One hypothesis about performance improvement for PanLex has been that the fitting the entire database in memory is crucial. This hypothesis is based on the assumption that slow performance is always a result of a need to read data from and write data to disk.

If this hypothesis is correct, the main strategy for performance improvement should be to expand the server’s memory, configure the database server, and exercise the database routinely in such ways as to keep the data and indexes in the server’s memory.

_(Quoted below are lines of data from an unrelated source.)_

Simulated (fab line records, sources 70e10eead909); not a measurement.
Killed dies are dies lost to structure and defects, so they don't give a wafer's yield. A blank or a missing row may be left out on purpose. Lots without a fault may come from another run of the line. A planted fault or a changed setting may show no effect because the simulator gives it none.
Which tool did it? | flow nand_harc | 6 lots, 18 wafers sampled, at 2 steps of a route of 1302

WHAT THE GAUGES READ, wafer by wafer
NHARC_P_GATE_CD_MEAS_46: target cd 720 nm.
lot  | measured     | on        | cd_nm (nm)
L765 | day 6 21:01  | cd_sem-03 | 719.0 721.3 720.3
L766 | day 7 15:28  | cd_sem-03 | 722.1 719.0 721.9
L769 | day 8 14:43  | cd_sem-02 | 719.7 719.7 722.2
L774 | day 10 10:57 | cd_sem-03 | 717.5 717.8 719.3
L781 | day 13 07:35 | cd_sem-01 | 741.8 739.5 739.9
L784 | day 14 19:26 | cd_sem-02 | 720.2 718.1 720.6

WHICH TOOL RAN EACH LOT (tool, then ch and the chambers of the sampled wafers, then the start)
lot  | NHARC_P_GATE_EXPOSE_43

If the cost of memory decreases and the limits on memory per server increase faster than the database grows, this strategy may be or become practical. One way to make it more practical would be to consume and pay for memory only when needed, but according to one expert this will probably require new standard forms of cloud computing, because memory is the resource that is most difficult to make elastic.

Observation has, however, cast some doubt on the truth of this hypothesis. When memory has been increased beyond about 8 GB, only small decreases in the execution times of slow queries have been achieved (see “Testing AWS”), and the operating system has usually reported only fractional utilization of memory during the execution of slow queries.

Storage acceleration

Another approach is to use faster storage hardware. One type is solid-state drives. On AWS EC2, local instance storage might be faster than EBS storage (one Amazon expert says [on page 13] it’s faster for sequential I/O but slower for random I/O), and storing the database on local instance storage might be practical if modifications in it were continuously replicated on an EBS copy.

Precomputation

Another strategy is to precompute the final or intermediate answers to anticipated queries and store these for re-use. This is the basic strategy studied by Mausam et al. (see above) for the implementation of inference algorithms, and some additional exploration of this approach has taken place.

Micro-redesign

Another strategy is to redesign the tables and stored procedures so execution is faster. This strategy has been used several times and has resulted in major improvements.

Macro-redesign

Another strategy is to reimplement the database with an architecture that is designed for efficient graph queries. This strategy has been discussed in the project and between the project and some partners, but no attempts have been made to test it.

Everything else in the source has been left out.